Year 3 / No. 8 / May - August 2007

  Index
The Third Industrial Revolution
An Opportunity Called India
Next Stop: China
Accomplish Wonders in India and China
India or China?
New projects, publications and incorporations
 
  Figures  
Sales in the Indian IT sector
An Opportunity Called India
by Rama Velamuri
Professor of Entrepreneurship, IESE

For yet another year, India has consolidated its leadership in the IT sector in Asia. The figures speak for themselves. Last fiscal year, the sector once again beat its own record, with 28 percent growth. Of the $36.3 billion in total revenues, $23.4 billion (64 percent) came from exports. The forecast for this fiscal year is even more promising: growth is slated to surpass 30 percent. The dynamizing effect of this sector is clear: it employed 1.3 million people in direct jobs and another 3 million in indirect jobs.

An expanding sector

The leading quoted companies, such as TCS, Infosys, Wipro, and Satyam, recorded an average 36 percent rise in turnover, while the Indian operations of multinationals like IBM Global Services, Accenture, and others announced meteoric business growth, clearly seen by a 30 percent increase in staff. As an example, Accenture now has more employees in India than in the United States. Stakeholders in the sector believe that the goal of $60 billion in exports by 2010 will be reached much sooner. The large Indian companies keep diversifying their markets, as they want to be present in non-English speaking countries. Even though they have set up distribution centers in the United States, they are starting to inundate China in the quest for engineering and design; South Africa to take out insurance policies; and even Eastern Europe and Mexico. Companies from all over the developed world are arriving in India seeking its software know-how, encouraged by the country’s favorable legal climate and export incentives.

Europe, the laggard

Europe is the destination for a scant 23 percent of the exports from the Indian IT services sector, while America accounts for 68 percent of these exports. Within Europe, the United Kingdom receives 15 percent, which means that the share of the continental European markets is paltry. Given the fact that offshoring activities in certain European countries is on the rise, the conclusion is that it is aimed at countries other than India. In 2004, companies from the United Kingdom, Germany, and Benelux monopolized 90 percent of the service-oriented jobs off shored to other countries. The offshoring of companies in southern Europe remains minimal compared to their investment in IT.

The cultural barrier

Experts in the Indian IT sector calculate that Spanish companies are lagging three to four years behind the United Kingdom, and two to three years behind Germany, Benelux, and Switzerland. Linguistic and cultural factors largely account for delay, as Indian companies set English-speaking markets as their main target, and only later did they create the capacities needed to serve German-speaking markets. Now they are aggressively beginning to develop their capacities for Spanish-speaking markets. Gabriel Rozman, vice president to TCS Latin America, estimated that the company reached 4,000 employees in Latin America by the end of last year. Another reason is that Spanish companies have reached Asia late in the game, especially India, a delay that has contributed to a lack of understanding of the region and its potential.

An impeccable pedigree

Regardless of whether they are from Spain or the rest of Europe, companies whose main business processes are based on IT should think about the role India plays in this sector worldwide. If the United States is still ahead of Europe and the rest of the world in terms of ICT (information and communication technologies), it is largely due to its ability to more successfully leverage India’s IT resources and capacities. No European executive in charge of IT can afford to ignore the phenomenon of this sector in India. Whoever still doubts Indian companies’ capacities should recall the country’s sky-high volume of exports in both IT and related services. A full 70 percent of companies around the world with a level 5 CMM certificate, the most stringent quality standard in software and IT services, are Indian. In terms of organization, Indian companies’ mechanisms of corporate governance are on par with the top companies in the world, and their executive teams and technical staff have extensive experience in the most demanding markets.
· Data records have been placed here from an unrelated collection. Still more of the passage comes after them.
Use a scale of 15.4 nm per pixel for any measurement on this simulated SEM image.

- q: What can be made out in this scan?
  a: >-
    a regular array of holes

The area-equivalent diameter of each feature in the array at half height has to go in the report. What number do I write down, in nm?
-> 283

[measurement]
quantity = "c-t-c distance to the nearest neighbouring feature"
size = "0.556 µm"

Advantages beyond just cost

Cost savings is just one of the plethora of advantages of offshoring IT processes to India. Others include its companies’ emphasis on processes, their high level of quality, the abundance of talent and their solid experience in a broad range of sectors, ranging from banking to financial services, insurance, retail distribution, and industry. Companies such as TCS and Infosys received more than 1 million job applications last year, only 1 percent of which actually materialized into hires. It should come as no surprise that with such a strict recruiting policy, the quality of job seekers in the Indian IT sector is exceptional.

Cultural challenges

Before venturing into India, we should bear in mind that only processes can be transferred there, not activities on an ad hoc basis. This is a very important detail, as process-orientation is not one of the strongest points in southern European or Latin America companies. For this reason, working with Indian teams either within the company or via outsourcing will necessitate a substantial change in organizational culture in the guise of a heavier orientation towards processes. This adaptation will not take place overnight, so companies should set realistic profit targets.

Finally, companies have to consider the most suitable offshoring model. There are several different possibilities, ranging from captive offshoring (such as the operations of Nokia, Dell, and Alcatel) to the outsourcing of processes to a specialized partner, the model chosen by the vast majority of companies, and finally hybrid models.

One initial, low-risk option would be to outsource a well-defined, reasonably sized pilot project. If the operation is successful, companies can then consider more complex models, such as setting up dedicated centers in India.